Sayyed Hassan Nasrallah transcended the traditional role of a leader, he represented hope, provided a sense of moral guidance, and offered shrewd political analysis, and when he spoke, everybody listened; whether friend or foe. On the issue of Palestine in particular, he was perhaps the most significant leader in the Arab world, why? Because he was the man who led the first-ever Arab victory over the Zionist regime, expelling them from South Lebanon in 2000, and greatly outwitting them during the 2006 war.
In October of 2023, Sayyed Nasrallah delivered his first speech during the Gaza genocide. In that address, he pledged that the movement he commanded, Hezbollah, would never abandon the people of Gaza, no matter where it took the region. Although he did not commit to war, he set one red line and made a pledge: “Hamas will win!”

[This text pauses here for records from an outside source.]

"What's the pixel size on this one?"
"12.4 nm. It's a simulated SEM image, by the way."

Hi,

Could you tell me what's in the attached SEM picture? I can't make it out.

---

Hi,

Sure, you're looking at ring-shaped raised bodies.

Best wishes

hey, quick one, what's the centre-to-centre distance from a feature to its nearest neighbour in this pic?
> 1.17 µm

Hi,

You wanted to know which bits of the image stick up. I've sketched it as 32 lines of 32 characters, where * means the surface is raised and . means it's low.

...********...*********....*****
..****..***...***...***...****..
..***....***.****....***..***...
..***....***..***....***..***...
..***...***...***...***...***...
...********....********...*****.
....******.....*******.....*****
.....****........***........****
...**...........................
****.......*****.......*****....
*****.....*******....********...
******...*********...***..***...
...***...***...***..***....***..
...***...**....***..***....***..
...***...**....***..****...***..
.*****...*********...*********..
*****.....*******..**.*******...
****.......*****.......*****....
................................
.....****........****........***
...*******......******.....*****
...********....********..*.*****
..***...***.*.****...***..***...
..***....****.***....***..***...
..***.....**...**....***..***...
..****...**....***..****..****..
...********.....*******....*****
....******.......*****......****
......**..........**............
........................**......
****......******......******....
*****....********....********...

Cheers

In a recent press conference, senior Hamas official Osama Hamdan recounted a conversation between the late Hezbollah Secretary-General and leaders of the Palestinian group, stating that Hamas did not request anything from Sayyed Hassan Nasrallah. Yet, the Hezbollah leader took the decision to immediately open a support front against the Israelis, which began on October 8 when the group fired upon Zionist military positions in the illegally occupied Sheba’a Farms area.
Hezbollah would go on to sacrifice hundreds of its men in thousands of operations targeting Israeli military positions and settlements, all of whom were given the title of martyrs “on the path to al-Quds”. Although his Israeli enemies would go on to commit civilian massacres and assassinations in Beirut and the Bekaa Valley, with war seeming inevitable, Sayyed Nasrallah refused to capitulate.
In a speech 100 days into the Gaza genocide and as the fighting was intensifying on the Lebanese front, he remarked that "we fear nothing and will fight without limits and without borders," in response to the Zionist regime's threats. His conditions were always clear, Hezbollah does not stop firing until there is a durable ceasefire in the Gaza Strip.
Throughout his life, he never backed down from supporting the Palestinian cause, providing weapons and expertise to all Palestinian groups, and helping to devise a unified strategy in order to launch a unity of fronts against the Israeli occupation.
Even down to his very last speech - which was delivered right after the Israelis launched their terrorist booby-trapped pager attack on Lebanon that killed and injured thousands, many of whom were civilians - he made the promise that Hezbollah will never abandon Gaza and will fight for the people of Palestine no matter the costs, no matter where the region heads.
Nasrallah also repeatedly imparted wisdom onto the Arab regimes that stood idly by as the atrocities were being carried out against the people of the Gaza Strip, asking them how they could watch and not act. He extended this question to the entire Arab and Muslim World, asking how it was possible for the people to go about their business as usual when Gaza was suffering so horrifically.
He also stressed that if the Arab world did nothing, the Zionist entity would expand its territorial control into their nations and would not stop only at their plan to ethnically cleanse Palestine. Now, as the Arab nations scramble to put together a plan that can offset the proposals of US President Donald Trump to commit a mass ethnic cleansing of Gaza, his words have more relevance than ever before. Indeed, the Zionists now occupy southern Syria, threaten Jordanian sovereignty as Sayyed Nasrallah had warned, and are even making threats against Egypt.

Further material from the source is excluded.